Maybe it was because we had just gone through Holy Week, but I can’t get out of my mind a funeral I went to last year, at which the preacher went on and on about how wonderful the woman in the casket had been.

 

            The preacher made her out to be Mother Theresa’s role model, Nancy Reagan’s inspiration and Madeline Albright’s mentor.  All of us who had known her—and I want to say loved her—knew the preacher was either outright lying OR had never really known her OR was afraid of telling the truth OR felt like he had to make a plaster cast saint out of a very human being in order to get us through a painful time. 

 

            It’s maybe that last one that angered me the most, as if he didn’t trust us, as if  he didn’t trust that we had the spiritual resources and relationships we needed to get us through this rough patch in our lives.  That he had to create a spiritual Disney fantasy world, because we were unable to face and process reality.

 

            I reacted to his Hallmark clichés with anger, because he wasn’t helped me do my grieving.  I had loved her and she had loved me, not like Jesus loves us, of course, but the love we felt was real nevertheless.  Our relationship wasn’t perfect.  We were both living East of Eden.  She had said and done things that were painful for me, and she in turn had never fully recovered from wrongs she perceived I had inflicted on her.  She was quite a few years older than I, and that might have had something to do with the dissonance we both felt.

 

            We loved each other partly because we had been placed together as fellow travelers on the road of life, as fate would have it, and we therefore shared many miles on the journey.  That alone has the power to make strong bonds, but also each of us knew—although we never said the words to each other–that we were both trying hard to make our relationship work.

 

            That was the very human being, whose loss I needed help in grieving.  Whose absence I need help in adapting to.  Instead, the preacher held up the portrait of a person I didn’t recognize, whom I wouldn’t miss because I never knew her.

 

He described her as having great faith, for one thing, as if faith had been her achievement, like she had regularly gone to the spiritual gym had developed a muscular spirituality.  If she had any spiritual muscle, it was because she was constantly wrestling with God, challenging God to admit that he hadn’t kept the bargain, hadn’t come through when she really needed him.

 

The faith she had was born in pain and nurtured with disillusionment.  Her faith was real, but it wasn’t achieved.  The hope she felt at Easter was the assurance that her Good Fridays would eventually bear the fruit of meaning.  She didn’t know that she was saved.  Rather she hung on to that promise with an almost desperate trust that dared to believe that such an unverified reality could ultimately prevail.  When Jesus sought to assure his disciples that he was really risen, he showed them his wounded hands and feet.  She could relate to that.
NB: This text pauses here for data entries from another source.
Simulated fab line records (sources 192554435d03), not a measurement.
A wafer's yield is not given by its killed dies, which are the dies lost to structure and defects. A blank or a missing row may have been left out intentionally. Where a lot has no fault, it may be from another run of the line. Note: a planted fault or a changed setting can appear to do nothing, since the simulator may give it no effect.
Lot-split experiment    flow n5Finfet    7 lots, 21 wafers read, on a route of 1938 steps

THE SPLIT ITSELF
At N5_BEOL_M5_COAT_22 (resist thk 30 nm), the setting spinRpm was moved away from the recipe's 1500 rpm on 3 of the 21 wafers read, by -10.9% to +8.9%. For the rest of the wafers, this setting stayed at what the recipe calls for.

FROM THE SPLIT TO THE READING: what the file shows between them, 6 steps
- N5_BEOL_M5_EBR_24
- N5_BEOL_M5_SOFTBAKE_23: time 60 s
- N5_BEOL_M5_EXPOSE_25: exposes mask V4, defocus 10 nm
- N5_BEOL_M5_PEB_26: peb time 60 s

 I had the feeling that the preacher was trying to reassure himself that his fantasy was real more than helping us do our grieving.

 

Barbara Brown Taylor wrote a book titled Learning to Walk in the Dark.  I wish that preacher had read the book.  There’s a time to exclaim “Christ is risen” and a time to cry “my God, my God, why have you forsaken me.”  What I needed at that funeral was a little of both.

 

I needed to grieve the loss of a dear as well as a flawed friend.  I needed to feel both Good Friday and Easter Sunday in my bones.  I needed to hear that the birthing process isn’t called labor for nothing.  Instead, what I got was all sweetness and light, and it just didn’t ring true.